Line 11 also uses a metaphor, a direct comparison of unlike things for effect. The swallows’ motions are compared to sewing with thread. This line also uses personification, the attribution of human qualities to animals, objects, or abstract concepts.
Lines 22–23 use a simile, a comparison of unlike things for effect using “like” or “as.” The speaker compares the birds (as they still believe they are seeing) to a thrown glove:
And serrated wings against the sky,
Like a glove, a black glove thrown up at the light.
Further down in the poem, after the speaker realizes they are actually seeing bats, they use another simile, twice comparing the hanging bats to rags:
Creatures that hang themselves up like an old rag…
Hanging upside down like rows of disgusting old rags.
What metaphors does D. H. Lawrence use in the poem "Bat"?

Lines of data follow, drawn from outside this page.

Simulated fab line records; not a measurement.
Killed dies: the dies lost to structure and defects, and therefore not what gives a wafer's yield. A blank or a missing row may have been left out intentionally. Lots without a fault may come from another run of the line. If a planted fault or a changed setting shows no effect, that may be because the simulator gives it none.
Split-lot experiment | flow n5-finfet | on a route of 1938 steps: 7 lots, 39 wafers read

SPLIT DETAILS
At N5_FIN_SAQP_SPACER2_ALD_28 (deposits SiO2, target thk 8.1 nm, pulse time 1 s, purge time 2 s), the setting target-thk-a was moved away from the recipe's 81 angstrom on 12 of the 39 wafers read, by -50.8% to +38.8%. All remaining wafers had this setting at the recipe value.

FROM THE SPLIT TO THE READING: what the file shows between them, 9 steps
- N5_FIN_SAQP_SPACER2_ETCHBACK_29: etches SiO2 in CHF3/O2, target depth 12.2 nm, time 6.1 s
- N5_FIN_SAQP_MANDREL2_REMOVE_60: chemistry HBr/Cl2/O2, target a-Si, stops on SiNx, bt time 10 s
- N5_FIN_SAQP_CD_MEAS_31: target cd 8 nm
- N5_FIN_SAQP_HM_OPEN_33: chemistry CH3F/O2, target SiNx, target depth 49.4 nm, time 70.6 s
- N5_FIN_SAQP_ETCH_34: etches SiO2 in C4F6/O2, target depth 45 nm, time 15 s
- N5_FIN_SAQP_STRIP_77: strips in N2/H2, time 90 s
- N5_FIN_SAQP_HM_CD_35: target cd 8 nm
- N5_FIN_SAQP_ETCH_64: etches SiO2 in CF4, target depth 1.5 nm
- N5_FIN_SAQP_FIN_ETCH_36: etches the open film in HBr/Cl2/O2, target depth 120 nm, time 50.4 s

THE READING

In “Bat,” D. H. Lawrence observes how the waning daylight brings to view a swarm of swallows; to his horror, these birds turn out to be bats! Throughout the poem, he employs various literary devices to convey his dismay. Specifically, his use of metaphors conveys his changing emotions toward and increasing disgust at this shocking revelation.
Initially, he sits on a terrace to enjoy the sunset:
When the tired flower of Florence is in gloom beneath the glowing
Brown hills surrounding...
The city of Florence is a “tired flower.” This metaphor suggests that this lovely art-filled city and its inhabitants are weary at the end of the day and anticipate impending nightfall with a bit of melancholy. The flower is in “gloom,” not in bloom. Nonetheless, the atmosphere is a bit magical, with “glowing” features and “green light” shining under local bridges’ arches.
Lawrence uses a sewing metaphor to describe what he first thinks are swallows,
with spools of dark thread sewing the shadows together.
This metaphor makes the birds seem harmless and almost domestic, with words like “spools,” “thread,” and “sewing.” The fact that the thread is “dark” and stitching together “shadows,” however, foreshadows a more sinister discovery.
Lawrence soon reveals his doubts with “Swallows?” He describes the birds’ movement as
an elastic shudder in flight
and serrated wings against the sky
Both “elastic shudder” and “serrated wings” are domestic yet disturbing metaphors. The birds may glide with a supple quality like elastic (continuing the sewing motif), but also quiver or convulse as a group. Their wings appear like jagged knives; instead of slicing bread, their wings cut the sky and are weapons.
When Lawrence realizes that the swallows indeed are bats, he compares the switch to “Changing guard.” This metaphor transforms harmless, ornamental palace guards (swallows) into aggressive soldiers (bats).
Lawrence uses two more metaphors to describe the bats:
Black piper on an infinitesimal pipe.
and
Little lumps that fly in air and have voices indefinite, wildly vindictive;
Here, the bats are black, or evil, pipers that screech endlessly. These animals are eerie, sickly “lumps” invading Florence with their vindictive cries.